Nepal’s peace process continues to stagger on. The 10-year civil war ended in November 2006 with an agreement that, among other things, Maoist guerrillas would either be integrated into the Nepali security forces or demobilised. This has been the trickiest issue in the peace process, with the army for many years refusing point blank to accept members of the People’s Liberation Army (PLA).

As previously reported (PN 2542), a compromise has been reached whereby only 6,500 of the 19,600 ex-guerrillas will be integrated, and they will be hived off into a new non-combat ‘directorate’ (dealing with ‘development-related activities’, forest conservation and so on). Two problems, not yet resolved, are that many more PLA members have asked to join the new directorate than agreed (9,000 rather than 6,500); and the regular army is refusing to accept Maoist officers at the ranks they held in the PLA.

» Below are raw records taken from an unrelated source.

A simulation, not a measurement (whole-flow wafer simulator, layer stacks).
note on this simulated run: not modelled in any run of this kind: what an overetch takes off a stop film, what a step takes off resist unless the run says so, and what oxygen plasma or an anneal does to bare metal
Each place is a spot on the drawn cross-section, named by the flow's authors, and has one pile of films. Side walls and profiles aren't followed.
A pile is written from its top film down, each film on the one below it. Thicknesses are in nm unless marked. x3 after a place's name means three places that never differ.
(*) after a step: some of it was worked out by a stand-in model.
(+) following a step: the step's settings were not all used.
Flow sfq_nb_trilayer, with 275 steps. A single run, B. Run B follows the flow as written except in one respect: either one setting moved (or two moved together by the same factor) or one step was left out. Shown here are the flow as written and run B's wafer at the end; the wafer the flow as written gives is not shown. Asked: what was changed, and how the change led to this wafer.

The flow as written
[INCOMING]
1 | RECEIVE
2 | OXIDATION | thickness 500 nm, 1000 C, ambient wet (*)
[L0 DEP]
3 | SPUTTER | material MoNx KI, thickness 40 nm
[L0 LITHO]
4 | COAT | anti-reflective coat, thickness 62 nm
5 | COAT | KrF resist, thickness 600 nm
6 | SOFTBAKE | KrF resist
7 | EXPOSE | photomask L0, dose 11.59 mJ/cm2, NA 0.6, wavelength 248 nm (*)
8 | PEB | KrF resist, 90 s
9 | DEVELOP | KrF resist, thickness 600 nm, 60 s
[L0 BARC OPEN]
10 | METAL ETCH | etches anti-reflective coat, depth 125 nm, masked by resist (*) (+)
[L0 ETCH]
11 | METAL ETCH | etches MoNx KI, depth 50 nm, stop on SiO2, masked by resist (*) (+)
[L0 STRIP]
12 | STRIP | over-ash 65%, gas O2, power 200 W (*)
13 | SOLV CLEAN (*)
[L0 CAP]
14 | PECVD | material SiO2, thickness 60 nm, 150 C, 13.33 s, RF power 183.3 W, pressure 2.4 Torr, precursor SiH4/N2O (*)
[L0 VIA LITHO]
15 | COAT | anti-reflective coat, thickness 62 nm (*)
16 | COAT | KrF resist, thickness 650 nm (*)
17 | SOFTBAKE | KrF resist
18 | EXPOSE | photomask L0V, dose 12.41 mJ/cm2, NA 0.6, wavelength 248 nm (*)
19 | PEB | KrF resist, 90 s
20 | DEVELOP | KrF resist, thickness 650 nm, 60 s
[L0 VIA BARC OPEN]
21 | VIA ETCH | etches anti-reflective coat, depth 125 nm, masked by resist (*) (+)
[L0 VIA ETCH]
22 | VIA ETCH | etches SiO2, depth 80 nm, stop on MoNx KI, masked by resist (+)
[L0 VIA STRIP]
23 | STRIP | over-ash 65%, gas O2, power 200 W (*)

As for those who are being demobilised, they are being paid rehabilitation funds of between £4,000 and £6,400. The payments are being made in two stages, one of a number of grievances. Shyam Bir Limbu, a guerrilla still suffering from wartime injuries, told the BBC: ‘We are totally dissatisfied. But we are keeping quiet because we think it was our sacrifice for the sake of peace and the constitution of Nepal.’ Fighters began leaving their camps on 3 February.

According to some reports, members of the Maoists’ paramilitary Young Communist League in the west of Nepal have seized party offices and demanded to be treated like the PLA, with the options of rehabilitation money or integration into the regular army.

The constitution is due to be agreed by 28 May.